Mark 2 - Sinners
Mark 2:17 - I have come to call not the righteous but sinners.
Churches have lots of names - First Presbyterian, Third Baptist, Crossroads, Christ Church, and so forth. But I have yet to hear of a church name that better captures the mission of the church better than a Lutheran church in Denver called The House for All Sinners and Saints, or as they simplify it a bit, “House for All.” And, for them, it isn’t just a name but it is truly how they seek to be in community with one another and beyond their walls. What I love about the name is that it identifies a sense of their reality right from the start - don’t come expecting perfect people. Don’t come expect everything to be in order. Don’t come expecting that all will look the same, act the same, or be the same. Come expecting people who are going to be real, vulnerable, aware of their own brokenness and the brokenness of the world, and also people aware of the welcoming and calling of Jesus who came to “call not the righteous but sinners.”
My personality type is one that wants to project that everything is ok, that I have it all together, that I am competent and in fact even more than competent. I can put up pretty thick walls to hide my true self from others (and even myself). But here’s reality. I’m broken. I struggle. I have days that I wonder what the heck I am doing. I have wounds from the past that rear their heads in the present. I have struggled with depression and anxiety in deep ways and know that I have to daily make choices to stay on the path of health and wholeness. But it has taken me a lot of time and a lot of work to even be able to admit all of that. I am deeply grateful that I can see the healing work of God in my life to be able to come to the point I am today.

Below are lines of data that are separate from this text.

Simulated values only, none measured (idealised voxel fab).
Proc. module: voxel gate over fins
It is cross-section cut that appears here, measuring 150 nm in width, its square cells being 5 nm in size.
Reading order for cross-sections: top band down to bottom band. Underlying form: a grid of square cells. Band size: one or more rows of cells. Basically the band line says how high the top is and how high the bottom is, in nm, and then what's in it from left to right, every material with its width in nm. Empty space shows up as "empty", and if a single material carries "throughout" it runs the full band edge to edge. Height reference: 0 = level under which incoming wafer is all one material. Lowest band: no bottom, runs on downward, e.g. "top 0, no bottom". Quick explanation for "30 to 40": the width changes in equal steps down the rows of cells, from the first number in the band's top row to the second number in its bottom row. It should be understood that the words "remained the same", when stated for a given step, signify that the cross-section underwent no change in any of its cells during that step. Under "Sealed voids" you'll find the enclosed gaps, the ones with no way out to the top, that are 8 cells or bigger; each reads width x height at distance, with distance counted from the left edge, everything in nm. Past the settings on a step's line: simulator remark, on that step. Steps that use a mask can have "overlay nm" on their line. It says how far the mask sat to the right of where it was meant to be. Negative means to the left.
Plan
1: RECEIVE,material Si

I love this picture because it is of part of a prayer labyrinth not far from my house. I’ve been to some of these that are pristine - stones perfect, bricks laid out exactly, no weeds, perfectly manicured. But this one is rough. It has weeds like this one that are in the middle of some of the paths. It is a picture of how way of Jesus is often mixed with thorns and weeds both in what we experience in the world but also in ourselves - saint and sinner at the same time.